The balance of interpretive practical problems
The Court’s opinion finally explains the “plethora of practical problems” that would arise if Fernandez’s objection were ruled to persist even after he is fairly removed from the scene. How long would his objection last? How long would his “common authority” last? The length of a fifteen-year imprisonment sentence? Could objections be registered in advance by criminal co-tenants? While also noting that the “outer boundaries” of Randolph’s remaining “physically present” rule remain undefined, the majority concludes that the balance of interpretive problems tilts strongly in favor of limiting Randolph to “physically present” circumstances. This is the majority’s only response – rather than an explicit discussion – to Justice Ginsburg’s own questions: does Randolph cease to apply if “the objector leaves the door to retire for a nap, answer the phone, use the bathroom, or speak to another officer outside?” But by noting that the Court just last Term adopted a “near the premises” rule for detaining individuals at the scene of a search, the majority not only suggests a reasonable application of the remaining Randolph rule, but also secures the vote of Justice Kennedy, who authored that 2013 Bailey opinion.

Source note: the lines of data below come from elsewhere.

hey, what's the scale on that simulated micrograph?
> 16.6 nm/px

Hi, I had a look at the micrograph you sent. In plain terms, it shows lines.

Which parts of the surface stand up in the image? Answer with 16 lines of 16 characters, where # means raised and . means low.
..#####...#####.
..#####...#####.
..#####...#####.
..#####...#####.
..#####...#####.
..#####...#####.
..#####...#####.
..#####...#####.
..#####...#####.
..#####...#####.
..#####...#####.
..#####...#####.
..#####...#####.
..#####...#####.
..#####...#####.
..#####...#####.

In the end, the practicalities of today’s ruling seem limited, because Justice Ginsburg is correct in noting that in most cases we care about, police will have either an exigency that permits immediate warrantless entry or probable cause that allows them to quickly obtain a warrant. Just last Term, in Missouri v. McNeely, the Chief Justice noted that “e-warrants” can be obtained in fifteen minutes or less. Thus, today’s decision is unlikely to make large waves in the deep ocean of Fourth Amendment caselaw. The larger battles, however (excuse my mixed metaphors), have yet to be fought. Cellphone searches and NSA surveillance remain to be explored. Today’s opinion provides little signal as to the Justices’ views in these broader arenas.
“Plain English” summary:
A home or apartment is often jointly occupied by more than one person. In the past, the Supreme Court has ruled that any one person who is a “joint occupant” can consent to a police search of the shared residence, without a search warrant. But in 2006, the Court ruled that when co-occupants are on the doorstep and they disagree about whether to let the police search, the police can’t go in if a “physically present” co-occupant objects.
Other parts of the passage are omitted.